[SciPy-dev] Ideas for scipy.sparse?

Brian Granger ellisonbg.net at gmail.com
Tue Apr 15 12:37:55 EDT 2008


>  This looks really exciting. I looked at the project, and it seems like
>  you are using MPI as the basic infrastructure - but I also see
>  references to GASNet. My first question looking at this was, why not
>  just use Global Arrays for the basic array infrastructure ? It has a
>  bunch of stuff that would let you get quite far quickly:

Yes, we are using MPI.  The GASNet stuff was just playing around.  I
looked at global arrays as well, but (for now) have stuck with MPI for
the following reasons:

1) There are really stable, easy to install Python bindings for MPI
(mpi4py.scipy.org)

2) MPI is more available and easier to install.  OS X comes with the
standard and there are Linux packages for it.  This makes like easier
for our users who need to install it.

3) Everybody else is doing it

4) I tried installing GA on my Mac and the build failed.  I am more
than willing to debug an install process, but my users won't be.
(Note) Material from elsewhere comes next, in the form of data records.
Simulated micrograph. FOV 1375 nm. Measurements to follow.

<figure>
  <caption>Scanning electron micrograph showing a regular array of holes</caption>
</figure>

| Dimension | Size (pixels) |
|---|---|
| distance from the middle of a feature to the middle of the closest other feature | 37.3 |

5) There are not any good Python bindings for GA.  I know Robert
Harrison had some Python bindings, but I can't find them and they
probably are not being maintained.

That said, I would very much like to be able to user GA/GASNet stuff
in the future.

>  http://www.emsl.pnl.gov/docs/global/
>
>  I believe, looking at the project organization, that you plan to add
>  fft, sparse arrays, the works.

Ideally yes.

>  I must mention that I work with Star-P (www.interactivesupercomputing.com
>  ), and we have plugged in our parallel runtime to overload parts of
>  numpy and scipy. We have sparse support for M (matlab), but not for
>  python yet.

Were you at PyCon 2007?  This explains your interest in scipy.sparse.
I guess it would be very good for you if the stuff in scipy.sparse
moved into numpy?  Also, having that code base settle down would also
probably help.  What are your plans.

>  I am guessing that your framework allows one to run several instances
>  of python scripts as well on each node ? That way, one could solve
>  several ODEs across nodes. You'd need some dynamic scheduling for
>  workload balancing, perhaps.

Our "framework" is IPython1:

http://ipython.scipy.org/moin/IPython1

Yes, IPython1 enables Python scripts to be distributed across a set of
nodes.  We have both static and dynamic load balancing.  Compute nodes
can be started with MPI, but that is optional.  This allows compute
node to come and go anytime and the dynamic load balancer has fault
tolerance builtin.

>  Have you thought about integrating this with the stackless python
>  project, for a nice programming model that abstracts away from MPI and
>  allows high performance parallel programs to be written entirely in
>  python ?

Yes, but I am really hesitant to require people to install a custom
version of Python.  As I am sure you know, if users can't easily
install the tools you are building (especially if they are
parallel/distributed), it is a no go.  That kills stackless for us,
even though I really like the ideas behind stackless.  Another option
is greenlets.

> > Here is the main issue:  I am running into a need for sparse arrays.
>  > There are two places I am running into this:
>  >
>  > 1) I want to implement sparse distributed arrays and need sparse local
>  > arrays for this.
>  >
>  > 2) There are other places in the implementation where sparse arrays
>  > are needed.
>  >
>
> > Obviously, my first though was scipy.sparse.  I am _really_ excited
>  > about the massive improvements that have been happening in this area
>  > recently.  Here are the problems I am running into:
>  Not having followed the numpy/scipy debate for too long, I must say
>  that I was a little surprised to find sparse array support in scipy
>  rather than numpy.

Yep, the work that people have done on scipy.sparse (especially
Nathan) is fantastic.  But, I do think the basic sparse arrays should
be in numpy.

> > 1) I need N-dimensional sparse arrays.  Some of the storage formats in
>  > scipy.sparse (dok, coo, maybe lil) could be generalized to
>  > N-dimensions, but some work would have to be done.
>   From the discussion, it seemed to me that these formats are written
>  in python itself. In general, I like the idea of writing data
>  structures in the same language, and as much in higher level languages.
>
>  Some people pointed out that this tends to be slow when called in for
>  loops. I couldn't figure out what the cause of this was. Is it that
>  for loops in python are generally slow, or is it that indexing
>  individual elements in sparse data structures is slow or are python's
>  data structures slow, or some combination of all three ?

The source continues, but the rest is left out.